I read a post quite a while ago (can't find it again), where someone was discussing putting up a site, or multiple sites with content geared just towards getting indexed in Google. It sounded like perhaps some randomized content, completely unique pages for some of the tests, and more template based for others. Sort of an experiment with controls to see how the SEs would index... has anyone actually attempted that? I'd be curious to see the results if any... Thanks!
I think indexing is really a function of links to the site. Or in the case of a blog you have the ability to ping. In general, content should have little bearing of the ability for a spider to index the page.

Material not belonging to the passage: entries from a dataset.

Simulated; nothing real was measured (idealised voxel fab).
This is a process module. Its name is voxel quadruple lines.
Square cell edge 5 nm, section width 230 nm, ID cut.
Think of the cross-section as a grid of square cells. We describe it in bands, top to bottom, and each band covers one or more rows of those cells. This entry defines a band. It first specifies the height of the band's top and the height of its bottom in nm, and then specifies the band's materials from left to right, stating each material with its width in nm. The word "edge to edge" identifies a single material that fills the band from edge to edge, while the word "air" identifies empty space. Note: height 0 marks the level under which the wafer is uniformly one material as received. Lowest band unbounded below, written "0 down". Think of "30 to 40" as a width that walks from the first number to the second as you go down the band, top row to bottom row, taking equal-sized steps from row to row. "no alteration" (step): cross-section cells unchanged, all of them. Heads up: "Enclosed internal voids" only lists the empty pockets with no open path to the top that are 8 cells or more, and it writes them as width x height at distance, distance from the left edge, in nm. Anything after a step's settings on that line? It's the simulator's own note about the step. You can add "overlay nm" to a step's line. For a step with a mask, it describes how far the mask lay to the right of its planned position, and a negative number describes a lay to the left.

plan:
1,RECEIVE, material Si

Matt Cutts said that PR determine deep crawl (or number of indexed pages), I'm not quite sure but... yes... PR determine number of indexed pages, most likely.
I have an opinion on this First of all I love webposition (some of you might say it is overpriced or no good... my resutls say different) and have great success using the page critic filterd to Google.. ironically MSN absolutely adores my sites and i get ranked very fast with them once indexed. Google falls shirtly behind but MSN will rank you for the terms you optimize for exactly. Obviously you need to be building links properly for this to be totally true. As for indexing it is (well in my opinion) a function of way more then just links coming to it. Getting spidered is a function of the links coming to it but getting indexed is a combination of everything and I firmly believe that internal linking, external linking, content and latent semantics are all parts... LSI is proving to be more then just a theory.
Time is also a factor. You need time to get site indexed. Links. But I haven't succedd to get indexed large site in MSN - seems like a mission imposible.
Most pages I make are always geared towards getting indexed. Except for those in my robots.txt and those made when I'm lazy.
A single link to a lower level page, from another site on a page that is indexed & has page rank, will get your lower level page indexed. A site map dosent do any harm either "Lower Level = More than one Click from the home page" As mentioned time & PR are a factor in how deep your site is crawled by G If your PR is below 4 I belive "and could be wrong " you will not easily get pages more than one click of the home page crawled & indexed. As PR increases so dose the deepness of the crawl by G and the indexing.
Just submit a site map (XML version) file to Google and Yahoo and all of your pages will be indexed regardless of PR. Yahoo seems more timely than Google.